Towler, however, possesses a wealth of wine knowledge – an impressive 25 years’ worth. Though his podcast is just two years into production, BWGE is far from his first excursion into the wine world. And, like many contemporary wine connoisseurs, Towler’s path into the industry was a somewhat unlikely one. After graduating from Rutgers University School of Law in his home state of New Jersey, and even subsequently passing the bar exam, he suddenly decided he didn’t want to be a lawyer.

“At orientation of my first year in law school, the dean said, ‘Look around you… these are your colleagues for the next three years.’ But I looked around at the other lawyers and I knew they weren’t my people. I didn’t want to be around them, they seemed lame to me. A lot of people in law think they’re smarter than they actually are, like the Dunning-Kruger effect. But I finished because I had a young baby to support. And I also knew as a young black man in our society, learning as much as I could about the law could never hurt me,” Towler chuckles.

Shortly after finishing law school in 1996, MJ was introduced through a mutual friend to John Kapon, the owner and chairman of the iconic Acker Wines company in New York City. After the two became closely acquainted, Kapon made Towler an offer he couldn’t refuse: a job at Acker as a retailer by day, and a wine tasting host in the evenings drinking the finest wines in the world on a nightly basis.

“I didn’t know exactly what that meant at the time,” Towler admits. “I knew wine was a luxury product; I knew wine was a whole different world; I saw the sophisticated people who drank wine. Plus, it was in New York City. So, I told him, ‘Sure, I’ll do it.”

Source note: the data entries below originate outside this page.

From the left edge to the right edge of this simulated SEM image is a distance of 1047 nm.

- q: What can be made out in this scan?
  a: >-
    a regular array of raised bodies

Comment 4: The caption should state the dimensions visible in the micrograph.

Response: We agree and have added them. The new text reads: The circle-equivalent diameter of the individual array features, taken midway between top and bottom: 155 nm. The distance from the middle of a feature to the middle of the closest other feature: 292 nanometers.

The opportunity submerged Towler into the esoteric, luxury world of fine and rare wines. He worked on the retail floor of the wine shop during the day, and then went upstairs for the shop’s evening wine tastings to pour for Acker’s guests. Tasting tickets could reach up to $400 per person, Towler says, with rare wines that dated back to the 1950s and 1960s – some going as far back as the 1920s. He was able to indulge and experience many of the wines himself, which forged his palate and expertise for vintage wines from Bordeaux, Burgundy and the Rhône Valley in France.

“It was the most incredible wine education because I was able to taste wine that most people will never taste, or even be around, for that matter. These were literally the finest wines in the world.”

After cutting his teeth in rare wines at Acker for about a year, MJ began taking part in the iconic company’s high-end wine auctions. Soon after, he became the first ever African American fine and rare wine auctioneer, in less than three years.

Now, with his wine expertise firmly cemented in 25 years of experience, Towler is marching forward in the industry with The Black Wine Guy Experience podcast, and there are no signs of him stopping. Recently, Wine Enthusiast magazine named him in their list of the Future 40 Tastemakers & Innovators of 2022. His approach on the podcast is authoritative, but progressive and fun; engaging, and conversational. And, unlike some podcasts, it’s certainly not bourgeois, as proven by his cutting-edge guest list of music DJs, athletes and restaurateurs. A word of caution: you may hear language on the BWGE podcast.

“My podcast is intentionally not stuffy,” Towler says unapologetically. “I could easily wax poetic about wines. But that’s not really the way I speak, and I wanted the podcast to be authentic to who I am. I’ve had guests who are luminaries in wine culture and they’ve never said to me, ‘You should tone down your language.’ So, you’ll often hear me use some language because that’s the way I talk. I follow the conversation, I connect with my guests and it’s very organic.”

Photography ©Pamela Joyce (banner) Mikhail Lipyanskiy (above)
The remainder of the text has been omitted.